It Takes A Hypocrite
Jul 23rd, 2005 at 10:51 am by Susie
Will recommends the latest from my fave Daily News columnist Ronnie Polaneczky.
Ronnie deconstructs Little Ricky’s new book, “It Takes A Family”:
Here’s what Santorum wrote about giving financial aid to poor single moms:
“The classic example of the failure of liberal social and economic policy is the Great Society welfare programs… . Aid to Families With Dependent Children (AFDC), as welfare was known until 1996, put government in the role of family breadwinner.”
Clearly, Rick has a problem with paying moms to have babies, and frankly, I do too.
But here’s what he wrote regarding his demand that government increase the child credit and tax deduction for parents with kids: “The government actually provides less help the more children you have. The opposite should be true, and I am working on some amendments to fix this inequity for large families. (OK, I admit that with six kids of my own at home, I’m biased; but the tax code really has it in for big families.)”
What I suspect he’s really saying: An out-of-work mom with more kids than she can afford doesn’t deserve the government’s help. But a middle-class senator with more kids than he can afford sure does!
Where he sometimes gets help instead: Santorum told the New York Times that his parents help him out financially. “They’re by no means wealthy - they’re two retired VA [Veterans Administration] employees - but they’ll send a check every now and then. They realize things are a little tighter for us.”
Except that he makes $162,000 a year. I’ll bet a welfare mom of six kids could live very well on that, so why is a 47-year-old man hitting up his elderly parents for cash? Or asking for tax breaks?
But at least his folks have the money to lend him. That’s because both his parents receive pensions. Why? Santorum grew up in a two-career family - a kind of family he deplores in his book as being obsessed with giving their kids “things” instead of time!
“Children of two parents who are working don’t need more things. They need more us!” he writes in his book.
But how much of his time is he giving his own kids? I’m not sure Santorum includes his own self in that “us.” His might be a one-career marriage, but the guy works six days a week and drives a hellish daily commute through D.C. traffic to Leesburg, Va. - a three-to-four-hour round-trip.

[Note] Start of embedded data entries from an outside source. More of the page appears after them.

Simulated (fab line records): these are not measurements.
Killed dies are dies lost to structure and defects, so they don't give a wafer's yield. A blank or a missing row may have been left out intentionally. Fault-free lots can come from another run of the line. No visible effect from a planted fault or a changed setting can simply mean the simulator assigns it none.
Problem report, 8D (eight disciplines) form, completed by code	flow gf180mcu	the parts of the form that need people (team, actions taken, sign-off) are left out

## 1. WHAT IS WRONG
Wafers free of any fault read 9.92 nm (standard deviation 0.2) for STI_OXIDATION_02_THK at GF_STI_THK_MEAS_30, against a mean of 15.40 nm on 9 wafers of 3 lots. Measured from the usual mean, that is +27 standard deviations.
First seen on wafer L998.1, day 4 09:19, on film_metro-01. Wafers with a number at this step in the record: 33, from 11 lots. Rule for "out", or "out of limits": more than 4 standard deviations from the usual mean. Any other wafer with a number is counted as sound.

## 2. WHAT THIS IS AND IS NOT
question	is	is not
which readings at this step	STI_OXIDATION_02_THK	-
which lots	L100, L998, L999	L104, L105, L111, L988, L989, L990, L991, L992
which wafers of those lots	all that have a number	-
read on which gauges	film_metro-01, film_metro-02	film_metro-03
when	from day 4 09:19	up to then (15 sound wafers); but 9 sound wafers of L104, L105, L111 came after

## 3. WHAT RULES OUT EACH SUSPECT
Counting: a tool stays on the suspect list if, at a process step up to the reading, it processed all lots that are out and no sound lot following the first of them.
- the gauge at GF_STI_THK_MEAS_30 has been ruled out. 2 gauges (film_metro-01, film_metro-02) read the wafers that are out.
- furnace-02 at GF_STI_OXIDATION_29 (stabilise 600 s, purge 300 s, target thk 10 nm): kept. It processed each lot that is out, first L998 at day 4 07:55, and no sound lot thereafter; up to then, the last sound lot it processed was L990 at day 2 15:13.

Why Leesburg? Because, he told the New York Times, Leesburg is as close to Washington as he could afford a home big enough for his family. I grew up in a huge family - there were 11 of us crammed into three bedrooms at one point - so I can’t help wondering, just how big does the Santorum home need to be? Or is his big, $757,000 house one of those unnecessary “things” Santorum feels compelled to give his kids, instead of time, which he’s wasting on that long commute?
There’s more.







Every state has its share of idiots, but it’s hard to beat Beastman Santorum. And of course Pennsylvania is the home of the World Champion Tag-Team of Idiocy: Beastman and Magic Bullet Spector.
What’s bigger, their hypocrisy or idiocy?
“The government actually provides less help the more children you have. The opposite should be true, and I am working on some amendments to fix this inequity for large families.”
Ricky’s twisted take on Clinton’s “I feel your pain.”